For example, a country may have very low labor costs but a high degree of political instability and a small domestic market. Another might have engineering talents, but quickly rising labor rates.
Hence, to obtain the maximum benefit from offshoring, the foreign operations should be spread over a broader and well balanced mix of regions and countries.
Vestring et al(2005)’s research into industrial offshoring confirms the wisdom of a portfolio approach. Accordingly, in creating their offshoring portfolios, cost leaders take into account a wide range of decision criteria. For example, current labor rates, related costs like facility construction and utilities, education and skill levels of local workers, their business experience, maturity and stability of the nation’s infrastructure. Also, these cost leaders consider both short term and long term benefits which affect all relevant criteria.
However, maintaining production facilities in higher cost countries makes sense when labor is a minor cost component or when transportation costs are high. For example, call centers and textile industry.
Thereby, deciding whether to shift costs requires making focused decisions for each product line, while looking deeply into issues like relative labor costs, logistics costs, customer requirements and time to market.
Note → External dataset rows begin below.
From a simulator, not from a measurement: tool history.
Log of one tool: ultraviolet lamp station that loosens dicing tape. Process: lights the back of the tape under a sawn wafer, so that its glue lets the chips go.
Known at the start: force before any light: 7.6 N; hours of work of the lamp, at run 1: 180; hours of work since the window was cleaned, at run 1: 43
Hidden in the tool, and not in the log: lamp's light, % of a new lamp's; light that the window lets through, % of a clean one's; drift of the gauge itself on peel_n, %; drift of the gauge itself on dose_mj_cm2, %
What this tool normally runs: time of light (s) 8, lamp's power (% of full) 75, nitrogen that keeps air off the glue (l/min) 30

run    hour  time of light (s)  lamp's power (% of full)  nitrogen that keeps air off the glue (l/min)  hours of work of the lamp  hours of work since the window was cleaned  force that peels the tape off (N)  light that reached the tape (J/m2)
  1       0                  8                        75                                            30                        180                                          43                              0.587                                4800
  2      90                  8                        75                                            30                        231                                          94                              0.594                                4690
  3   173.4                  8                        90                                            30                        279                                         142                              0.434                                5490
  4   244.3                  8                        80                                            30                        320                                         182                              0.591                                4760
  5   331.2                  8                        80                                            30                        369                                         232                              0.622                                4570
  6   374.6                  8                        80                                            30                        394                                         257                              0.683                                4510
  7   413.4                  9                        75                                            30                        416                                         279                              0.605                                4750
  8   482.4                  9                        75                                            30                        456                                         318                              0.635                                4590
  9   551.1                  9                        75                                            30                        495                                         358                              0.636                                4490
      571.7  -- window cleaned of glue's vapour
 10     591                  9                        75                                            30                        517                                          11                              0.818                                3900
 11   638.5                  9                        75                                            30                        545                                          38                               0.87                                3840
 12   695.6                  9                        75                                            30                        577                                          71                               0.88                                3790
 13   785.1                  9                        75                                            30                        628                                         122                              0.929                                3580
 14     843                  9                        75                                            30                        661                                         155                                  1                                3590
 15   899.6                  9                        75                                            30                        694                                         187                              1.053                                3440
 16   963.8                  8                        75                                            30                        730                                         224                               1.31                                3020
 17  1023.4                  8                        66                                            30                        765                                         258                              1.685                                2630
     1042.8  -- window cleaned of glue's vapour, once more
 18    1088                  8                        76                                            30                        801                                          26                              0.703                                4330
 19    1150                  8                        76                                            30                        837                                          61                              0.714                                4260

For example, Emerson Electric Co a U.S. based conglomerate embarked on a strategy to methodically and progressively shift sourcing, manufacturing and engineering from its traditional bases in Western Europe and U.S. to a variety of low cost countries around the world in Asia, Latin America and Eastern Europe.
It set up production operation in Mexico, for its low costs and proximity of the operation to U.S. Also, production capacity was established throughout in Asia to tap both into low costs and ensure a high degree of responsiveness to rapidly growing Asian markets. For example, Emerson hedged its risks by accessing skilled labor pools in Phillipines, India and China. By 2002, low cost countries accounted for 44% of Emerson’s total manufacturing labor cost. This has led to improvement in the company’s operating profit margin.
Emerson is thus known to have benefited from being earlier and bolder in its pursuit of cost migration.
This has led to the understanding that offshoring is not limited to routine production and assembly jobs. This is why cost leaders examine specific functions like finance, ICT, marketing on a case by case basis.
For example, Boeing Co. has a center that designs and does technical work in Russia. P & G gets its taxes done in Costa Rica, which has a strong cadre of workers with accounting skills. General Electric Co, has an R&D center in India with a staff of about 500 with about a third of them being locales with doctorates.
Considering portfolio diversity, it should be highly disciplined, balancing the risk advantages of consolidation. For example, Emerson concentrates its activities in 4 major production centers.
Achieving such a balanced portfolio requires a centralized approach to planning, with headquarters overseeing and coordinating a company wide offshoring program. This is mainly because leaving offshoring decisions upto individual business units has its own drawbacks.
- It provides no mechanism to temper risk by distributing functions across a range of countries
- It prevents companies from reaping savings across business units
Thereby, cost-migration leaders take a number of practical steps to ensure that their portfolios are constructed successfully.
- Establish and constantly update a detailed and robust database of current costs and other key criteria across low cost countries
- Carefully set priorities for both functions and countries
- For each activity, a short list of target countries are evaluated on the basis of long term competitiveness, current costs and capabilities
- Upfront investment in building its infrastructure and capabilities
Thus, benefits of off shoring can be maximized.